Another View
The Edwards sisters say it’s a dream come true
It would be perfectly fine to call 2023 “the year of the Black female hockey player.”
This year, Canadian native Sophia Jacques won the prestigious Patty Kazmaier Award as the nation’s best women’s collegiate hockey player. The Ohio State graduate later became the only Black player drafted in the new PWHL, which starts in January 2024. Sarah Nurse, another Canadian, was the only Black player signed as a free agent earlier this year.
Wisconsin’s Laila Edwards became the first Black woman to make the US national women’s ice hockey team. She and sister Chayla both made history as the first Black sisters to play on a Division I national championship team in March, defeating Jacques’ Ohio State squad.
Jacques, the Edwards sisters, and Minnesota’s Crystalyn Jenkins were among the nearly 30 Black women hockey players on Division I and Division III teams this past season.

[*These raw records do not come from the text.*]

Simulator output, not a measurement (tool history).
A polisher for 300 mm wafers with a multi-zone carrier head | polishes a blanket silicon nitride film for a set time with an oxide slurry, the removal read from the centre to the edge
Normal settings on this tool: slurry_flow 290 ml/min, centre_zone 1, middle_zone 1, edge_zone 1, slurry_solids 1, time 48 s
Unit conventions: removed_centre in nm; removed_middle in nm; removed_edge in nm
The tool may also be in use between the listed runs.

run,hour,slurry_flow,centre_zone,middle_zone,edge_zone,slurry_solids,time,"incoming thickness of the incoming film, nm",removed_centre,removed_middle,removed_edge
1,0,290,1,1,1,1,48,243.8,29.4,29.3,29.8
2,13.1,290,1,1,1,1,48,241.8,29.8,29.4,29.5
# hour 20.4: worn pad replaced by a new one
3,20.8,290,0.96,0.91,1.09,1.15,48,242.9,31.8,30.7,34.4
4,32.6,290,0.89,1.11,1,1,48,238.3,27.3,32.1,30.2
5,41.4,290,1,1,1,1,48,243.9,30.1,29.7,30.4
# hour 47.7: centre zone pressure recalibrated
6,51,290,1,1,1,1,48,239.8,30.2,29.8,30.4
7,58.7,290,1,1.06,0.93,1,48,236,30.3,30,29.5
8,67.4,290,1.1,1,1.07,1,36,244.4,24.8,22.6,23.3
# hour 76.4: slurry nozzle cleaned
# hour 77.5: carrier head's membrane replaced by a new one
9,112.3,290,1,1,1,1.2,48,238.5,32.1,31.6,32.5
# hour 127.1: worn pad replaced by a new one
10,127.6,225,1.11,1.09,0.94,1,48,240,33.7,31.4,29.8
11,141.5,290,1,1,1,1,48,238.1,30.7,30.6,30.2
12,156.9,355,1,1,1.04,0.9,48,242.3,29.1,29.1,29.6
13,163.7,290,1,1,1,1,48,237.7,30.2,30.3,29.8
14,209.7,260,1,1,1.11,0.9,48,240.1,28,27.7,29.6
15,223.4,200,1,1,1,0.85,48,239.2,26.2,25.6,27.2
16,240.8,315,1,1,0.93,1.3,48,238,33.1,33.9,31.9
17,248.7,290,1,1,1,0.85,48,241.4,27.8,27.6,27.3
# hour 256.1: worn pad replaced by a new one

The MSR last weekend chatted with the Edwards sisters, who were in town for the annual Minnesota-Wisconsin Border Battle series.
Being trailblazers is wonderful, the two siblings pointed out. “Some dreams are harder to believe and to come true than others,” stated Laila.
The Edwards are following in Blake Bolden’s historic footsteps, the first Black woman to play pro hockey. The Ohio native once spoke to Laila’s youth hockey team. The Edwards are also from Ohio (Cleveland Heights).
A glimpse at the Edwards resumes
Chayla, 5’9” defense: three-time Academic All-WCHA and Academic All-Big 10; two-time Big 10 Sportsmanship Award winner.
Laila, 6’1” forward: MVP at the 2022 IIHF under-18 Women’s World Championships, appeared in all 41 games for Wisconsin last season.
Throughout this season, Team USA is playing a seven-game rivalry series against the Canadian team at various locations in the U.S. and Canada. Six have already been played, and the final will be in St. Paul Feb. 11. Asked if this will conflict with her Wisconsin obligations, Laila said, “I try not to let it interfere.”
Winning the national championship “was a thrill, really fun to win together,” said Chayla of playing alongside her sister in Duluth, the site of the 2023 Frozen Four. “Our family was there and [I was] looking at my sister every now and then and saying, ‘Wow, this is something.”
The sisters Edwards are fully aware of the need to see more Black hockey players that look like them. “I think it’s getting better,” Chayla surmised. “There’s a lot more we need to do to get [hockey] more diverse, more sistahs in this environment, to get more kids of color in hockey. Just showing that Black girls can do this…and have fun doing it, and completely be ourselves.”
More firsts
The University of Wisconsin is celebrating 50 years of Title IX. During Big Ten media days back in October, WBB Coach Marisa Moseley said that her school hiring the first Black women’s head basketball coach in the Big Ten (Edwina Quallis, 1976-1986) has a significance worth noting. In the same summer of 1976, UW hired Bill Cofield, the first Black coach in the Big Ten.
Quallis was hired after a successful high school coaching career in her native Connecticut. When she resigned in 1986, Quallis posted five winning seasons, including a second-place Big Ten finish, and she still holds the Badgers’ best conference record (13-5) in school history.
“I think that representation is so important,” said Moseley, one of two Black WBB head coaches in the conference this season. “I would love for us to get to a point where we’re not having to talk about the first of anything, that it just becomes part of the fabric of who we are… The first woman to do this, or the first woman to do that.”
Wisconsin visits St. Thomas on Wednesday, Dec. 13, at 7 p.m.